So how do you protect your energy and come back home to yourself? Well, just like Rome wasn’t built in a day, layers of conditioning won’t come off in a day or week. It will take time. But every drop in the ocean counts, right? So here are a few reminders that you can start giving yourself:

  1. You are not responsible for other people’s emotions. Someone else’s bad day isn’t yours to fix. Your job is not to carry the emotional baggage of the people around you. Hold space, but don’t hold their weight.
  2. Your needs matter just as much. You don’t have to earn rest. You don’t have to wait for a crisis to ask for help. Take up space. Say what you need. Allow yourself to receive as much as you give.
  3. Stop over-explaining and justifying your boundaries. “No” is a complete sentence. The more you try to explain your choices, the more you give away your power. Start choosing yourself even if it makes others uncomfortable.
  4. Give yourself permission to do less. Productivity is not your worth. You don’t have to check every box to be worthy of love, respect, or rest. Slow down. Breathe. Be.
  5. Check in with your body, not just your to-do list. Are you tired? Irritated? Anxious? That’s your body talking to you. Listen before it starts screaming through illness or burnout.
  6. Make joy non-negotiable. Do something every day that’s just for you. Not to be useful, not to be productive, but to feel alive. That’s where your spark begins to return.
  7. You’re allowed to unlearn the role of ‘the strong one.’ You don’t have to have it all together all the time. Vulnerability is strength, too. Let others show up for you. Let yourself lean.

Also Read: Beyond the Mirror- Steps to Build a Healthy Body Image

You don’t have to keep pouring from an empty cup.
You don’t have to prove your worth by constantly being available, reliable, or productive.

You’re allowed to be full of yourself -full of rest, peace, joy, and presence.
You deserve a life where you feel held, too.

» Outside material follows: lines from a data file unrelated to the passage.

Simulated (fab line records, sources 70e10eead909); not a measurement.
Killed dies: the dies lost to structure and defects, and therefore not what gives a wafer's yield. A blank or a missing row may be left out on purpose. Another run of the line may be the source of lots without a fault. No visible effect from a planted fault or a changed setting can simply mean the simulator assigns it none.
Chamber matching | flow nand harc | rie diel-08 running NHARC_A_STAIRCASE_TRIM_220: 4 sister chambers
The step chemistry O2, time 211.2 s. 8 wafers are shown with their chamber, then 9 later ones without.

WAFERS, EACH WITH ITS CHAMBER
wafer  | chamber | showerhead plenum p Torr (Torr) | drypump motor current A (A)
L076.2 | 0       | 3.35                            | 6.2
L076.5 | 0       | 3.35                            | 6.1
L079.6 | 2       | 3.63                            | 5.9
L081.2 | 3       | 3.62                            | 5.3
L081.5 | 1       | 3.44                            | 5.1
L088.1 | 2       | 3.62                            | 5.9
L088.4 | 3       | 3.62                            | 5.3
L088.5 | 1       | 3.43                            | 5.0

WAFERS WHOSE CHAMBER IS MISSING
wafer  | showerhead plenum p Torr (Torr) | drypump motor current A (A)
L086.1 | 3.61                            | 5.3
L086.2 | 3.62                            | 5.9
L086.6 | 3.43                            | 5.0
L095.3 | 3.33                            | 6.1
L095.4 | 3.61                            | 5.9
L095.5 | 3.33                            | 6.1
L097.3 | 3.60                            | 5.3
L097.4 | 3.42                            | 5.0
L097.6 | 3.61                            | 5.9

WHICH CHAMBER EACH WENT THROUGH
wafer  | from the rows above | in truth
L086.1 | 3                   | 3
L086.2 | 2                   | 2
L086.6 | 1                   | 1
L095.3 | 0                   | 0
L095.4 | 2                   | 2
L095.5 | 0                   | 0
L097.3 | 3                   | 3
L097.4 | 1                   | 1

And maybe, just maybe, it’s time to stop fixing and start feeling, to stop managing and start living, to stop surviving and start coming home to yourself because here’s the truth that no one told you loud enough –

Darling, the world won’t fall apart if you slow down, but you might fall apart if you don’t.

So, take the pause. Breathe. Say no when you mean it. Step back when you’re overwhelmed.
And remember your softness, your stillness, your silence… they’re sacred. Let the world wait. Let others figure things out.
You?

You get to rest.

Because the strongest thing you can do…
Is to finally let go of holding it all together.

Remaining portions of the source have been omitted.